Tuesday, 4 December 2012

Bond Buyback To Wipe Out 90% of Greek Banks' Bond Value

Greece's Public Debt Management Agency yesterday announced that ten billion euros will be spent buying back Greek bonds at discount, amounting to the second haircut for Greek banks this year. The money will go towards 40 billion euros' worth of bonds, meaning a discount of 75 percent on average. If achieved, the size of the buyout is more than enough to cover Greek banks' entire bond holdings.

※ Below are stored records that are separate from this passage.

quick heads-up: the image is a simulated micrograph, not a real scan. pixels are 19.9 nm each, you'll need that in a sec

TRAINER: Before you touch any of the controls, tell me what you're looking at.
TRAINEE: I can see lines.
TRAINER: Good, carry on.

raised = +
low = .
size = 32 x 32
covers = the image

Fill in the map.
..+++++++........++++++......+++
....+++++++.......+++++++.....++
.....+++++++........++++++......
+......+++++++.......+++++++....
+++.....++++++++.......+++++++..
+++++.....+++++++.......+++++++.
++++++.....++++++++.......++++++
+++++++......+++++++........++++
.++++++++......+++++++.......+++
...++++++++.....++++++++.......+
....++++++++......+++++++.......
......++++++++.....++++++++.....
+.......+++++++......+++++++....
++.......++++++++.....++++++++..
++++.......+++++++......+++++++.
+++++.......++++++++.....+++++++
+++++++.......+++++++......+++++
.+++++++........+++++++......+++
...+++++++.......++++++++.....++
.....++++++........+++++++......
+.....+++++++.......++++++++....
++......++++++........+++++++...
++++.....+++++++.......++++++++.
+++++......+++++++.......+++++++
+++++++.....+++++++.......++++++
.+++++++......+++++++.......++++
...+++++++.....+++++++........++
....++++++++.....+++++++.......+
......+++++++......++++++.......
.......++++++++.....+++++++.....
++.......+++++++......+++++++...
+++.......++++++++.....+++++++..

The bonds in Greek bank vaults have already been discounted by a similar rate in March, during a restructuring that shaved 107 billion euros off the value of bank holdings of Greek bonds globally. This means that Greek banks' bond holdings will undergo a cumulative discount of more than 90 percent.

The buyback money comes from the European Financial Stability Fund (EFSF), the temporary facility set up in 2010 to bail out overindebted eurozone governments. After the buyback, the EFSF will spend 23.8 billion euro recapitalising the Greek banking system. The buyback will also pave the way for the eurozone to spend 10.6bn euros financing the Greek budget this year and another 9.3bn euros in the first quarter of 2013.

Greek banks have suffered a quadruple disaster since the beginning of the crisis: their cash reserves have dwindled from about 240bn euros to 165bn as Greeks sent their money abroad or lived off savings; their non-performing loans have soared; the value of their main asset, Greek government bonds, has plummeted; and their share value has collapsed to about a quarter of its pre-crisis levels. They have been staying afloat by borrowing from their sole source of credit, the European Central Bank, but much of this cash has been sucked up by the government during periods when its rescue programme was frozen.

The banks' plight has been shared by the rest of Greek society as liquidity to households and enterprises has dried up. The refinancing, and a consolidation currently underway, is supposed to put an end to this financial desert. In an interim report on monetary policy yesterday, the Bank of Greece said these two factors will "strengthen the trust [towards Greek banks] of domestic depositors and international money markets" and "positively influence the flow of deposits and Greek banks' access to international money and capital markets."